Why is Brett Anderson is spending eight to 10 months of his life traveling to 92 locations in North and South America on a motorcycle?
In a nutshell, he’s hoping to find a “deeper faith, thicker skin and a broader understanding of the world,” he said.
“I will measure this trip’s success by how it affects me,” said the son of Randel and Betty Anderson of Norfolk.
The 2003 graduate of Norfolk High School earned a degree in physics from Nebraska Wesleyan University in 2009. He spent seven years working at the People’s City Mission in Lincoln before “semi-retiring” and working part time as a bus driver for Lincoln Public Schools.
On June 7, he embarked on a journey to visit every one of the 92 locations mentioned in the song “I’ve Been Everywhere” made famous by Johnny Cash.
“I’VE ALWAYS enjoyed this song. The variety is one of my favorite things about it. It features prominent locales, such as Chicago or Toronto, as well as the most obscure places imaginable, like Ombabika, Ontario or Diamantina, Brazil,” Anderson said.
“I’ve Been Everywhere” tells a story of a traveler who is picked up by a trucker. He tells the trucker of all of the places he has visited on his travels in four verses. It was written by Australian composer Geoff Mack in 1959 and was first recorded by an artist named Lucky Starr. This original version features all Australian places, though the chorus is the same as the versions most Americans are used to, Anderson said.
In 1962, the song was adapted to feature American places. It is unclear why he decided to include places beyond the United States. All told the song names locales in 38 states and 9 countries, covering almost the entirety of the Western Hemisphere.
The American version of “I’ve Been Everywhere” was first performed by Nova Scotian singer Hank Snow. Johnny Cash then recorded the song in 1996, 37 years after it was originally written, Anderson said.
“As far as I can remember, the idea for the trip came during a long day driving between Lincoln and Baton Rouge, La. Depending on the route chosen, one could potentially visit 10 of the places mentioned in the song on that drive alone. The process of actually mapping out all of the stops was both discouraging and alluring. The idea of a simple trip was destroyed, but the idea of a grand adventure was born,” Anderson said.

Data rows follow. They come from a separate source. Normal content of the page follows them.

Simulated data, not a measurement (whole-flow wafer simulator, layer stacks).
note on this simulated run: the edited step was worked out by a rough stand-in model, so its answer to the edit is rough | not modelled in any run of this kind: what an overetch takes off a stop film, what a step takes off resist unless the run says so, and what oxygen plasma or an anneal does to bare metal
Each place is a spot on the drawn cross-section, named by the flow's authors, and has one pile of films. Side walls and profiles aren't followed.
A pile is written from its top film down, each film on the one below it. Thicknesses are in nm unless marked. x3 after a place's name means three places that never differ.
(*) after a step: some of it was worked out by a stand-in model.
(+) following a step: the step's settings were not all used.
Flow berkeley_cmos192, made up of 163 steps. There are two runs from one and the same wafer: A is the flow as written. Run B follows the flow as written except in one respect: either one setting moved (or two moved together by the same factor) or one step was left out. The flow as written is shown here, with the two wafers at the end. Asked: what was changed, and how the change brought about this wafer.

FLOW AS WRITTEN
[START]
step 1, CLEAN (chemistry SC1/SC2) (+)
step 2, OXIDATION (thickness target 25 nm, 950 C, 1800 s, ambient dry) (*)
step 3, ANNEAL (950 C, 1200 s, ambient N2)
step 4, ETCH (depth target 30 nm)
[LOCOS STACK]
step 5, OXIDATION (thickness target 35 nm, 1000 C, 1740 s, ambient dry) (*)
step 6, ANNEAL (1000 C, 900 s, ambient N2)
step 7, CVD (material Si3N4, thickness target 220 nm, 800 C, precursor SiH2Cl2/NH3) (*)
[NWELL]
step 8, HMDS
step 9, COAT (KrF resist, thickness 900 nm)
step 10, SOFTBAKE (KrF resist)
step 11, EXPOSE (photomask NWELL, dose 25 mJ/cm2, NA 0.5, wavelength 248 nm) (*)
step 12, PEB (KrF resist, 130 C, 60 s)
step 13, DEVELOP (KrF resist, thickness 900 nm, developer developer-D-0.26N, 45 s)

ANDERSON’S MODE of transportation is a 2012 Honda NC700X that is named for Annie Taylor, the first person to survive going over Niagra Falls in a barrel. He carries camping supplies, food, clothing and other essentials. While he would like to ride the bike the entire trip, he will probably have to take other forms of transportation to a couple of places, he said.
“Schefferville, Quebec, is an old mining town in Northeast Canada. There is no road that leads there. Train or plane are the only options,” he said. “There is a region known as ‘The Darien Gap’ between Panama and Colombia. There is no road through this mountainous, jungle region. Boat or plane are the only options for getting a motorcycle into South America.”
So far, he and Annie have had some challenges, including “lots of rain” and snow flurries in Northeast British Columbia.
“Tent camping is not a lot of fun when the temperature drops into the 30s,” he said.
But there have been plenty of highlights, including stopping at the Salmon Glacier near Hyder, Alaska.
“It was a really tough ride to get there, but the view was absolutely awe-inspiring,” he said.
One of the highlights, he said, was when he found a Swedish Dala Horse from Wausa on a sign post at Watson Lake, Yukon. He has since learned that the sign was placed by Don and Marilyn Hult, who were friends of his grandparents.
All of which proves that it’s a “small world,” he said.
WHAT HE’S enjoyed the most so far is meeting the people in the small towns.
“I have been treated so kindly in places like Gravelbourg, Saskatchewan and Chatanika, Alaska. They know they are in this song and are so excited to meet someone who is following its path,” he said.